Mary, Mother of the Church

by Bishop John. T Folda

Bishop

“The Church is very human in the frailty of its members, so we need to pray for one another every day, entrusting this vast spiritual family to the mercy of God and the intercession of Mary, our Mother.” – Bishop John Folda

The month of May is traditionally dedicated to the Blessed Virgin Mary, with May crownings and other Marian devotions taking place in our parishes. This year Pope Francis has given the Church another way to honor our Blessed Mother by adding a new celebration to the Church’s liturgical calendar. From now on, the memorial of Mary, Mother of the Church, will be celebrated on the Monday after Pentecost, and this year it falls on May 21.

This new memorial is especially fitting since Mary was the first disciple of Jesus, the first to believe the Good News that God was sending his own Son as our Savior, and that he would save us from our sins. Throughout her life, she lived this faith and is a model of perfect discipleship. Her words at the wedding feast of Cana say it best: “Do whatever he tells you.”

One of the most touching images from the Gospel is of Mary standing at the foot of the cross of Jesus, with John, the beloved disciple of our Lord. As Jesus gives his life for his people, she hears him say “Woman, behold your son.” And to John he says, “Behold your mother.” From its earliest days, the Church has recognized in this scene an image of Mary’s spiritual motherhood. Jesus himself gives Mary to John and John to Mary. John represents all of us who are members of his family, the Church, and Mary becomes our spiritual mother.

In the decree establishing this new liturgical feast, Cardinal Robert Sarah wrote: “Indeed, the Mother standing beneath the cross accepted her Son’s testament of love and welcomed all people in the person of the beloved disciple as sons and daughters to be reborn unto life eternal. She thus became the tender Mother of the Church which Christ begot on the cross, handing on the Spirit. Christ, in turn, in the beloved disciple, chose all disciples as ministers of his love towards his Mother, entrusting her to them so that they might welcome her with filial affection.”

Mary’s motherhood is also seen in her presence with the early Church in the Upper Room, where she prayed with the Apostles while they waited for the coming of the Holy Spirit at Pentecost. Mary, who had spent more time with Jesus than any other person, supported his disciples with prayer and with her peaceful faith and presence. And as the Church, the Body of Christ, was sent forth in the power of the Spirit, Mary was there with them.

Quoting St. Augustine, Cardinal Sarah also wrote: “Mary is the mother of the members of Christ, because with charity she cooperated in the rebirth of the faithful into the Church.” Mary becomes a mother to us when we are reborn in baptism and receive new life in Christ. She accompanies and guides us on our journey of faith and continues to lead us to her Son. She intercedes for us that the Christ-life within us might deepen and grow.

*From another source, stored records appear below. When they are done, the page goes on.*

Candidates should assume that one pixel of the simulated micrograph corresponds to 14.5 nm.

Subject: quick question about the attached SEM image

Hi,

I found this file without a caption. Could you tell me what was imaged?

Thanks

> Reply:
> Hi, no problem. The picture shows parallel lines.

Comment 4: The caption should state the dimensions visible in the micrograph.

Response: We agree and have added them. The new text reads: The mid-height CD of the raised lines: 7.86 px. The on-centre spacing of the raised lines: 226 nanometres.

Without a doubt, the rosary is one of the best ways for us to grow closer to Mary, and through her, to Jesus. In the rosary we reflect on the mysteries of our faith, from his incarnation and birth all the way to his resurrection and ascension. The rosary encompasses the faith of the Church, and with Mary we enter more deeply into the mystery of Christ’s love for us. For many centuries the rosary has been a favorite prayer of the faithful because it allows us to walk with Mary, our Mother, through the mysteries of our salvation. The rosary is also a great prayer of intercession, for our families, for friends, for the Church, and for our community. The rosary is especially fitting for families, and allows parents and children to come together and pray as a family, each with their own part. The rosary can strengthen marriages, bring together parents and children, and provide a few moments of peace in our busy family lives. Because it draws us so personally into the mysteries of our Lord, the rosary is a powerful spiritual shield against temptation and evil. Even if we only have time to pray one decade of the rosary, we will be blessed with the grace of our Lord and the nearness of his beloved Mother.

Another way we can honor our Blessed Mother is to simply pray and participate actively in the life of the Church. Each one of us has a place in the Church as members of the Body of Christ. Jesus did not intend us to be isolated from one another, and he formed his Church very deliberately. As a communion of the faithful spread throughout the world, we are united in the person of Jesus, and he calls each of us to support the others with our prayer and works of charity. The Church is very human in the frailty of its members, so we need to pray for one another every day, entrusting this vast spiritual family to the mercy of God and the intercession of Mary, our Mother.

High above St. Peter’s Square in Vatican City, there is a beautiful image of Mary, Mother of the Church – Mater Ecclesiae. Placed there by Pope St. John Paul II in 1981, it reminds us that our Blessed Mother always watches over the Church of her Son and offers us her maternal love. This month, as we celebrate Mary, Mother of the Church, let us turn to her with confidence and remember that she will never forget us, her spiritual children.